President urged to file UN action to combat perceived threat to US sovereignty and jobs
US aviation groups have called on President Obama to start a UN dispute procedure in a bid to stop the EU charging airlines for emissions during flights in and out of its airports.
A letter signed by 19 bodies, including Airlines for America and the US Chamber of Commerce, urges the President to initiate an Article 84 proceeding in the International Civil Aviation Organisation (ICAO), ahead of a meeting of the UN agency’s government body next month.
Including international airlines in EU emissions trading system (ETS) has caused a simmering row between nations, with the US, China, India, Russia and others lining up to criticise Brussels over what they see as a contravention of international treaties.
The threat of a potential trade war and tit-for-tat punitive legislation has alarmed the industry and businesses, who fear rising ticket prices or disruptions to routes.

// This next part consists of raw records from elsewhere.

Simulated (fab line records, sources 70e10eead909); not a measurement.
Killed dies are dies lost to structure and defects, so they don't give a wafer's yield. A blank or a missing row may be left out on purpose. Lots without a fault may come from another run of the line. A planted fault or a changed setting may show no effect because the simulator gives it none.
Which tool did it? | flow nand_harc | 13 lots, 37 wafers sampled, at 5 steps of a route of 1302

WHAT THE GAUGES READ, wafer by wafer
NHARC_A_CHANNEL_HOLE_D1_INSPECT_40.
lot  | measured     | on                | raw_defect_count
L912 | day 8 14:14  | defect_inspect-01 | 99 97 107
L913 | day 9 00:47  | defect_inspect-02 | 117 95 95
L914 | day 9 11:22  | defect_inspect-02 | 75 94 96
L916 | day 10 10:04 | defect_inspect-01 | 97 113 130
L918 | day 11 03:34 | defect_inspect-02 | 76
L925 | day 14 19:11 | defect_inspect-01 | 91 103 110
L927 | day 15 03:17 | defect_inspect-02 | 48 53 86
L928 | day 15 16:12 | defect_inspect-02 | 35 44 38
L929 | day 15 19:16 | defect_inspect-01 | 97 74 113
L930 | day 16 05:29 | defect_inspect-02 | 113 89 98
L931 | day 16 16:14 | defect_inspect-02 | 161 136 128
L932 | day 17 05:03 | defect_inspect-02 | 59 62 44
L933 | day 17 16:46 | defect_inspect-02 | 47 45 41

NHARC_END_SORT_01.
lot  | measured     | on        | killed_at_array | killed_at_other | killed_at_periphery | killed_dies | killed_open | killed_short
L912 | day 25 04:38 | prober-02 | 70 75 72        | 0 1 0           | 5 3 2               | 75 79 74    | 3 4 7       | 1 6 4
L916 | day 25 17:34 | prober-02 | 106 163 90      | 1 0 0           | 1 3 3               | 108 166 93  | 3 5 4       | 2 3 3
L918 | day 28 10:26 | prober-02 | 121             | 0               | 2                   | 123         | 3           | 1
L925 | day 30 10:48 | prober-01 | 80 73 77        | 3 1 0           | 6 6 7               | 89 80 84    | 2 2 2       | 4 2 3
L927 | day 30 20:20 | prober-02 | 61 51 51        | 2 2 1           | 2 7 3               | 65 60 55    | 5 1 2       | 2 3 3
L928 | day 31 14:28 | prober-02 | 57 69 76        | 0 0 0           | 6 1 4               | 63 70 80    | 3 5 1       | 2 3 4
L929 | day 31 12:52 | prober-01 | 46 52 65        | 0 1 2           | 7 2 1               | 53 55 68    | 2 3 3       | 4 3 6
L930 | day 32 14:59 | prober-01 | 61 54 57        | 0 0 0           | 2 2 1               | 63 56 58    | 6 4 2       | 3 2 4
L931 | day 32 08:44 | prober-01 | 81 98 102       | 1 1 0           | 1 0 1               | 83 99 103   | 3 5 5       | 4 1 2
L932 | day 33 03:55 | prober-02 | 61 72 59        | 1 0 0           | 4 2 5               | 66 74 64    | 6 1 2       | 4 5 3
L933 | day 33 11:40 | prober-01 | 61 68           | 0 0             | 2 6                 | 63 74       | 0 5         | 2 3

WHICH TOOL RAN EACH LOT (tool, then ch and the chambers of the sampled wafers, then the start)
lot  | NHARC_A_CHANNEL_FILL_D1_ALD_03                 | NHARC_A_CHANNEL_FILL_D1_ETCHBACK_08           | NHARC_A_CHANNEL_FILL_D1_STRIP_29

Both ICAO and environmental groups have in the past opposed the idea of launching what would in all likelihood be a very lengthy arbitration process, but the signatories see it as “an appropriate and critical” response to the EU’s legislation.
“If this EU breach of US sovereignty – the imposition of an EU tax on US airlines, aircraft operators and citizens while on the ground in the United States, over our airspace and international waters – goes unanswered, it almost certainly will result in other such schemes affecting a variety of sectors of the US economy,” the letter says.
“In addition, the EU ETS will likely lead to job losses in the aviation, manufacturing and travel industries, which is undesirable under any circumstances, but especially in this time of economic uncertainty.”
The letter supports ICAO’s record of handling Article 84 disputes and advancing new environmental standards. However, it was ICAO’s failure to come up with a suitable worldwide solution to tackling rising emissions in the sector in almost 10 years of negotiations that prompted the EU to introduce a regional solution at the beginning of the year. Four potential options including emissions trading are being discussed with a final proposal due to be put forward next year.
Brussels has so far refused to back down, but has repeatedly said it will remove the legislation should equally stringent global measures be put in place.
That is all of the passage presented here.